Tougher Capital Requirements Likely to Raise Costs of Securitization and Affect Bank Strategy

by: Research Recap

Standard & Poor’s Ratings Services says the new, stricter regulatory capital requirements for banks announced in September by the Bank for International Settlements’ are likely to increase the cost of securitization.

The BIS announcement marked the adoption of several revisions to the regulatory capital framework–collectively known as Basel III–that the Basel
Committee on Banking Supervision (BCBS) had previously proposed to address some of the main issues that arose during the credit crisis.

Basel III includes some specific changes to banks’ treatment of securitization exposures when calculating their capital requirements, including:

  • The application of a 1250% risk weight to some lower-rated and unrated securitization exposures;
  • The introduction of more conservative collateral haircuts (discounts) for securitization collateral with respect to counterparty exposure; and
  • The introduction of specific risk haircuts for securitization exposures when calculating the capital requirement related to market risk.

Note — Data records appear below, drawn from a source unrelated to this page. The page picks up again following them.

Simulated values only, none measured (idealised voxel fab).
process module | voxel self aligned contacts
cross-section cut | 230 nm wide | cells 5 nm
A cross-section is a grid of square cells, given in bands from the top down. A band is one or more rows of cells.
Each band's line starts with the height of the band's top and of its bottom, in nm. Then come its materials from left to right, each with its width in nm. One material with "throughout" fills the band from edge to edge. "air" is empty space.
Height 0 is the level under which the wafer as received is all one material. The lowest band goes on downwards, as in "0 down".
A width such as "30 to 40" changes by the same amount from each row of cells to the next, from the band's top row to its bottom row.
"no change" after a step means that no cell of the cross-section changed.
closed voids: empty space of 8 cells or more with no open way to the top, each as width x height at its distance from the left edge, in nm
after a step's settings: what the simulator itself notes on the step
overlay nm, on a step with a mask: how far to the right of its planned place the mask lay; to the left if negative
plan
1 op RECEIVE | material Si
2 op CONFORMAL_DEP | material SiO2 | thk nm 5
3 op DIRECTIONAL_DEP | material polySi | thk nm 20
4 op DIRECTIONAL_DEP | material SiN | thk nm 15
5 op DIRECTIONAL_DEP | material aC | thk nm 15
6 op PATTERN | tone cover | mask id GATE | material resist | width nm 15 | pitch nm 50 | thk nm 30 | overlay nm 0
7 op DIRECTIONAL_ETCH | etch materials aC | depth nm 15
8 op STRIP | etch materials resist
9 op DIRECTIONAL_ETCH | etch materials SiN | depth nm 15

“We believe the adoption of the Basel III capital requirement platform is likely to raise the cost of securitization and could influence the strategies of banks that originate or invest in structured finance transactions,” said Standard & Poor’s credit analyst Jaiho Cho. “With the more-conservative capital reserve requirements for certain securitization exposures, banks may look for ways to reduce their existing exposures and will likely also try to reduce the potential capital charges arising from new transactions.”